I've tried to search explanations in the internet and on this subreddit, but information was incomplete for me to understand it properly. Therefore, I'd need some help from you who burn data to BD-Rs for archival purposes.
Here's my setup: I have data: photos, videos, files from my study period which I no longer need so frequently and want to back up for archive and store it in case needed. I really don't want to lose such data. Also, I don't want to upkeep the data by transferring it to a new medium in the human lifetime.
The best choice for me then is to burn M-Discs. I'm not going to question the validity of the manufacturers' claims here and I'll assume the BD-R M-Discs are capable of storing data for more than one human lifetime without corruption (e.g. 100+ years). I don't want to use 50 or 100GB versions, since they're multi-layered and are not tested for longevity as M-Disc DVDs. Because of the same single layer nature, I hope BD-R M-Discs should behave similarly as DVD counterparts.
I already have the discs and capable drive for burning m-discs, but when researching methods to burn them, there were numerous ways to achieve the same goal.
My goal: I plan to have two copies of the data on the M-Discs (one off-site) and additional copy of all data stored on an HDD. If I split the data throughout multiple discs, they should stay independent from each other (i.e. data corruption on one disc mustn't affect the data on the others).

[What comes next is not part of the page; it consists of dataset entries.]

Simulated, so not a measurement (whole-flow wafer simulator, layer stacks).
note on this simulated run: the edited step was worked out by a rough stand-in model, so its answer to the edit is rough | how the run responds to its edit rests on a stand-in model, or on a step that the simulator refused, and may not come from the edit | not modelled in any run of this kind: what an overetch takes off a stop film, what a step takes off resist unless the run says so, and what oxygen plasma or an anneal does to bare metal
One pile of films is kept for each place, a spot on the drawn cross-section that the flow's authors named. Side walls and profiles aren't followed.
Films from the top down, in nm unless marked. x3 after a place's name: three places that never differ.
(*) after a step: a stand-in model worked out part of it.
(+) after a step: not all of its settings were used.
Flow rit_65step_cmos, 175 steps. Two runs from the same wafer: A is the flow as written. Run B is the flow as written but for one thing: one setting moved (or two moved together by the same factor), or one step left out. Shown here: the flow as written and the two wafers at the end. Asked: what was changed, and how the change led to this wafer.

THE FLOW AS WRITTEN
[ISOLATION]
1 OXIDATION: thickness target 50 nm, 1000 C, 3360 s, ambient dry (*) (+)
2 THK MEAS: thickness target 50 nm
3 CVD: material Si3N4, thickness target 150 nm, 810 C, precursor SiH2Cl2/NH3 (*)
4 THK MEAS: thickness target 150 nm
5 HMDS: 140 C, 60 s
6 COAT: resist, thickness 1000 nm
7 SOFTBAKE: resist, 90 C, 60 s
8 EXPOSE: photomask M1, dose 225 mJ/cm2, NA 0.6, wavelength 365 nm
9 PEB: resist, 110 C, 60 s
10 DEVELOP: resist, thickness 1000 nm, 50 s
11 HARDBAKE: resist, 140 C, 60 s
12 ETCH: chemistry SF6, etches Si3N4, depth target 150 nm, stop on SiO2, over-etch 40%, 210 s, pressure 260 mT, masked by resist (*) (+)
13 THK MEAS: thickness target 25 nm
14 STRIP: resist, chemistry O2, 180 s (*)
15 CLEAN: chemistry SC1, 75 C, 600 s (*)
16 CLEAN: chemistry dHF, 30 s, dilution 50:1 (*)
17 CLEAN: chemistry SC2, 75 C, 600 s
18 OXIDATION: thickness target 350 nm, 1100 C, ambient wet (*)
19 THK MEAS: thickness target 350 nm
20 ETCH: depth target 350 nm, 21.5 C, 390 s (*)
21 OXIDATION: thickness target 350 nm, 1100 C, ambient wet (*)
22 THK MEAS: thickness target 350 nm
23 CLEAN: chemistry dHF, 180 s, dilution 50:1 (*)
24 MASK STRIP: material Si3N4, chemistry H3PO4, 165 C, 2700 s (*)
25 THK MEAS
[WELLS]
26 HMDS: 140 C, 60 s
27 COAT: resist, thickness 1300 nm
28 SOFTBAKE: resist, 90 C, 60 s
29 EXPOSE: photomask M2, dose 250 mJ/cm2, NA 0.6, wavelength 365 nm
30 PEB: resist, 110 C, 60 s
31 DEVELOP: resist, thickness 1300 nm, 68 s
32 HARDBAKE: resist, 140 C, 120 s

Now I'm going to list the burning settings and formatting options that I considered relevant and need your help in deciding the best option considering my goal. I use both Windows and Linux systems and cross-compatibility would be a must, at least to read the files.
Burning Software and filesystems (ISO9960, UDF)
Here is generally the easiest. For Windows there is ImgBurn and for Linux k3b and I plan to use those for in my case. ImgBurn is not longer mainained though, please let me know if there's any burning software for Windows which is still maintained, preferably open source.
Since I want the Windows-Linux reading cross-compatibility, using Linux/Unix + Windows filesystem on k3b when burning should do the thing. For ImgBurn the default option is ISO9960 + UDF. Are these options fine? Should I use UDF?
What format of data to burn to a disc: disc image .iso, .zip archives or just simple data disc
Here I'm mostly confused how should I evaluate each option. For example, from my studies I have ca. 160GB of data and want to archive it onto BD-R M-Discs of 25GB each.
Data disc
If I go with simple data disc, I'd have to manually split the data so that it fits on 7 discs. By doing so, even if some bits get corrupted, it won't affect all the files on the disc. The only difficulty is that one would have to prearrange the files to fit onto the discs. I've seen this feature offered on CDBurnerXP for Windows.
Do you know some scripts that would be useful in arranging data into parts of certain size for burning?
Making Disc image (.iso)
When making disk image (.iso), I'd have to split the whole 160GB file into smaller parts. On Linux this is possible, for Windows I didn't look much into it. But I'm not even sure this will achieve the desired outcome, since the discs will become bootable.
The only concern that remains for me there is what if one of the seven discs gets corrupted? Can I still bring them together into original .iso file and extract some data from it? Is this even the concern for me since I'm using the before mentioned 3-2-1 method for archival/backup?
.zip archives
Here I could use 7zip to split large archive and even compress it. Is this method advisable? Here I'm quite sure that one part failure would compromise the whole archive, which I don't want. I'd like to have each disc independent of each other. Do .tar archives do the same thing as .zip archives?
What if I have a single file larger than 25GB?
If I have a very large video file I cannot just burn it that way. Should I make an .iso or (compressed) .zip archive and split it? What about parity data and/or ECC in this case?
I also read that files larger than 4GB would make some issues and UDF would be recommended. Can somebody confirm this? What do you do when burning large files that fit on one disc?
Should I use parity data and/or ECC from dvdisaster?
Basically the question is in the subtitle considering that I have two copies of the data on the M-Discs and one on the HDD and that every disc is independent from each other.
If yes, what option is the most robust? How should I proceed on storing parity data or ECC files?
Writing speed and burn verification
Here I'd use the lowest 2x speed and check "verify" when burning for the best results. Also I don't plan to copy the disc I just burnt to another one, but redo the burning from the original source. Please say if something should be changed.
Completely filling up the disc isn't advisable. But what is then the optimal limit to fill the discs?
Is there any other advice you'd like to tell me or any aspect that I missed that you consider important? Please let me know. All suggestions are welcome.
Thank you very much for helping me.
Much appreciated and a lot of success in your data hoarding.